08/03/2022
Manoj is our mother's only brother. I, Okha, recently felt called to visit him to begin a dialogue of forgiveness. My siblings were so proud of me. It ended with Manoj laughing & yelling at me and I was not able to speak. Now, I will speak through words on a post w support from my siblings.
Manoj, I feel my mom’s presence is all around me, I think because I was meant to go with her to pick up my sister (the day she was taken away from us). She has a strong will to protect me and I feel it. In this moment, she protected me from yelling back and kept me calm. I know she is utterly disappointed in her siblings. The most important thing to her was me, my sister, and brother -hands down and she was vocal about that as she was many things. In this instance, she would have been very vocal as to how to treat me and Manoj, you and I both know that is not how she would want you to have addressed me.

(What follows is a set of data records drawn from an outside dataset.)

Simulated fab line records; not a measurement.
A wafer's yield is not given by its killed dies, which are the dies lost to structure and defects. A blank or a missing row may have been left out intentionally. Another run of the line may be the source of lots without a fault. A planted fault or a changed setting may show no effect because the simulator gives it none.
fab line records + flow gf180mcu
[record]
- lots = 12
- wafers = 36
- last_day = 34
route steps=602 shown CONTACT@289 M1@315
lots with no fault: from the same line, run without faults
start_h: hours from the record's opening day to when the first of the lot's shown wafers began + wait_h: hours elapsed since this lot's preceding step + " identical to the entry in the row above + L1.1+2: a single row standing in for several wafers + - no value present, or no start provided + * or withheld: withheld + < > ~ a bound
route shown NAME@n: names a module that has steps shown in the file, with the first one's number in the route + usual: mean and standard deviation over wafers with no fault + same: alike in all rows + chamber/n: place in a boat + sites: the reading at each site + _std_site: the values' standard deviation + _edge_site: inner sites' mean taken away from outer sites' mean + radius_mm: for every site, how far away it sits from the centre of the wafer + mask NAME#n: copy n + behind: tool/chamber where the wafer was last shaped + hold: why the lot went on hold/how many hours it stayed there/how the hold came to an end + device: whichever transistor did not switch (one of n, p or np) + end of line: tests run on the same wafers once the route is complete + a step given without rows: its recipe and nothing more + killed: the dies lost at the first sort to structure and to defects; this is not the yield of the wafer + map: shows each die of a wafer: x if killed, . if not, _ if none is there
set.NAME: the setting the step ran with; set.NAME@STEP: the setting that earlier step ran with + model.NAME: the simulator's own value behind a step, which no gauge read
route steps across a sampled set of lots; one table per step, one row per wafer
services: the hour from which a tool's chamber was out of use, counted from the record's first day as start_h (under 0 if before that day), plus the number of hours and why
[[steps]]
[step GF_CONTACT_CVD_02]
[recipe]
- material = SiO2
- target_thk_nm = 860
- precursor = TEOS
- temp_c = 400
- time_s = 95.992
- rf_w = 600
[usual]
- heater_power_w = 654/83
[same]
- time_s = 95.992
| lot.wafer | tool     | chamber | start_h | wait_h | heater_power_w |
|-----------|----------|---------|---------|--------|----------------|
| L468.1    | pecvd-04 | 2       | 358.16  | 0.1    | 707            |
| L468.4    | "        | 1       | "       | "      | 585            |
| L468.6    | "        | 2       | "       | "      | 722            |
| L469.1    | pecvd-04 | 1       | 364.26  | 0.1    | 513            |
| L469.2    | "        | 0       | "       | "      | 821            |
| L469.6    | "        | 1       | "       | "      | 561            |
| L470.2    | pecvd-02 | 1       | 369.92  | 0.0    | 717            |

Do we (Div, K, and me) blame you? We think you are naive and got convinced of things that aren’t factual. For sometime to start the first conversation we ever had off to be “Don’t you dare blame me” means you probably blame yourself. You did have a hand in this as you had nothing bad to say about my dad after this happened to my mom, it was only now that you made all these false claims. Also, your dad had a $150K policy on my mom and had been arrested in Africa for robbing trains. He was known as a shrewd corrupt businessman and even you were scared sh*tless of him, with all the threatening calls to him about paying up and that and this would happen to another daughter, you would never think to look into him and his dealings, I'm sure out of fear.
I came with the intention of forgiveness and to start dialogue.
My mom is disappointed in you. You had a hand in mentally hurting her children and taking away the kindest man they know away from them and for that I think you do blame yourself cause deep down you know the truth.